Red Hat Bugzilla – Bug 420
pcmcia and 3c574 difficulties
Last modified: 2008-05-01 11:37:48 EDT
I have a Compaq Armada 4220T and a 3Com 3c574 10/100 10baseT
PCMCIA network card. I have tried to connect to several
different 10baseT networks. Most of the time, the pcmcia
system picks up the card, loads the correct modules into the
kernel, starts inetd, and nothing works. I can ping the
interface from the host machine, but the packets end up on
the lo interface packet count. For absolutely no discerable
reason, with no changes to any configuration files, the same
normal bootup ends up with a successful network connection.

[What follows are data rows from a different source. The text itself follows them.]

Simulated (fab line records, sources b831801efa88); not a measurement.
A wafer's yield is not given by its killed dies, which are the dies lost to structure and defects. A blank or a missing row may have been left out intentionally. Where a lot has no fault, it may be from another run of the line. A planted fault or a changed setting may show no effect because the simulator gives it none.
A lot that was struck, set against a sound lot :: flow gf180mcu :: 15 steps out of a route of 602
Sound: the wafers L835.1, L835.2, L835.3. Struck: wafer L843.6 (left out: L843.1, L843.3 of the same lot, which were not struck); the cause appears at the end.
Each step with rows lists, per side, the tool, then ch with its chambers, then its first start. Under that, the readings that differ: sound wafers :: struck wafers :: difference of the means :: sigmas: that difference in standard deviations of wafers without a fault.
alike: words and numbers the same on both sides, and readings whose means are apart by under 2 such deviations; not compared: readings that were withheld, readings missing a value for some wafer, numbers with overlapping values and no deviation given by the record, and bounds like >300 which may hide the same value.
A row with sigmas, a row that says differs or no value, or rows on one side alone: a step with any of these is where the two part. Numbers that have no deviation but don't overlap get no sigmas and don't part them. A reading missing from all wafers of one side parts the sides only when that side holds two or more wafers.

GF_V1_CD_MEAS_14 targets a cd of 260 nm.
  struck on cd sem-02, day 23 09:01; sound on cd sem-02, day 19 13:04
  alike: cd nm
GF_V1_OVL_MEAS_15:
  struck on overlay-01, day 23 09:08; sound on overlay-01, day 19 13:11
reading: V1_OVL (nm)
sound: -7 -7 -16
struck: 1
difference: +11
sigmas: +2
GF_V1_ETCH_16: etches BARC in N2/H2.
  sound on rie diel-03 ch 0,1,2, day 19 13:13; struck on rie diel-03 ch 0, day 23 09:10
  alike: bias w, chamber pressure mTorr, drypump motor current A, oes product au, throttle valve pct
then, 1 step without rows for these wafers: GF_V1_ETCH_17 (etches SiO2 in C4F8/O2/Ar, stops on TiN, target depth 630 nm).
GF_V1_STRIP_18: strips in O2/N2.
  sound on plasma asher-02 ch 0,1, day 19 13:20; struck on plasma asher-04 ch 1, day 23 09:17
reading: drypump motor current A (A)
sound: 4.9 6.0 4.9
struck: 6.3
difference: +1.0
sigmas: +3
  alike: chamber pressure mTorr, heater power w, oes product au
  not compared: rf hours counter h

I have tried rebooting, kill -1ing the cardmgr, switching
slots, different networks, warm reboots, cold reboots, and
soft ifconfig/ifup/ifport resets. All in all, most of the
time I am prevented from connecting to any network and
getting work done. Love you, love RedHat Linux, help please.
It is hard to convince management Linux is good when I can't
give them the network server/system demos. :0
I have had the exact same problem. Unfortunately the 3COM-3C574TX is
considered UNSTABLE. three possible suggestions that were reported as
1. turn debug mode on... -DPCMCIA_DEBUG=1
2. execute /sbin/init.d/pcmcia restart
3. cardctl eject/cardctl insert
(I got these suggestions from hyper.stanford.edu, however I'm not sure
where the edits are supposed to be made or the distribution that it
As stated by the second user, the 3Com 574 is still considered
experimental and therefore we recommend using a network card that is
on the well-supported list.
This bug was fixed in pcmcia_cs 3.0.11. Upgrading to that would
remove this problem and make the 3c574 workable (if not ideal). Is
there any way this might be upgraded?
From the release notes:
The big news is that the most serious 3c574_cs bug has been fixed. I
finally got a code snippet from 3Com from their
driver initialization routine, and dropping it into 3c574_cs
immediately solved the problem where the card simply refused
to do anything. I also added some code to monitor the transceiver
status, and to also check for and sort-of recover
from missed interrupts. Performance on 100baseT still stinks.